“Why would I talk to you about my life? I don't know you, and even if I did, I don't tell my story to just any boy with long hair, who probably smokes weed. You wanna hear about me. You gotta tell me something about you. To make this worth my while.” Honoree Dalcour
This is the story of Honoree, a sharecropper's daughter and dancer in Chicago's Dreamland Cafe in the 1920s. She’s now 110, not as strong as she used to be, but still sassy. The book transcends time going back and forth from 1925 to 2015. Sawyer a film student, goes to interview Honoree and the connection between them is fascinating.
Wild Women and the Blues was a great look into Chicago in the 20s, and the lives of Black women in the jazz scene. Their struggles to not only survive poverty but also improve their lives, all in the midst of prohibition and the mob captured my attention and held me captive throughout the book. I loved the way it went from early 20th century and early 21st century.

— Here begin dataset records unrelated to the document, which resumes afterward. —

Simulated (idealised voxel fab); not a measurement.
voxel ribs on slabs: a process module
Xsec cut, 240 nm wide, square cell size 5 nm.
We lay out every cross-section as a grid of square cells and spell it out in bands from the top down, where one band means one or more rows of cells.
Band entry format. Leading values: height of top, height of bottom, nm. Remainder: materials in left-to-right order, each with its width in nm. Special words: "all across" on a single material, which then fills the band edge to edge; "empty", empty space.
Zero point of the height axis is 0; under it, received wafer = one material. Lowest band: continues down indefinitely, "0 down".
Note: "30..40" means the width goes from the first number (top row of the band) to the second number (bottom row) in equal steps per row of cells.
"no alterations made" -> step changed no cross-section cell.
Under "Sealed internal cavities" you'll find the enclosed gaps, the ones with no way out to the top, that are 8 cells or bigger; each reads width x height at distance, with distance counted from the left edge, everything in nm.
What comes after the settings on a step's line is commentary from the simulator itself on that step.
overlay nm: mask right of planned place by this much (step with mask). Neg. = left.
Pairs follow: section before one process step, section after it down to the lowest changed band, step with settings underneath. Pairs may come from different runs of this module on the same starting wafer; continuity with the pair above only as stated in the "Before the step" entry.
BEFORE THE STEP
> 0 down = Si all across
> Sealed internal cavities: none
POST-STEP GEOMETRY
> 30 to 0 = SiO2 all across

I absolutely loved reading this book, it reminded me of speaking with my grandmother, who told us fascinating stories about living in the 1920s. (Gramma was born in 1898 and lived to be 100, so you can imagine all the first-hand history lessons she gave us.) But, I digress.
Overall, I would say if you love historical fiction with a flair and interwoven story lines, Denny S. Bryce did a great job with making everything come full circle. The book flowed really nicely and the characters are relatable. I highly recommend Wild Women and the Blues and will definitely be on the lookout for more of her work.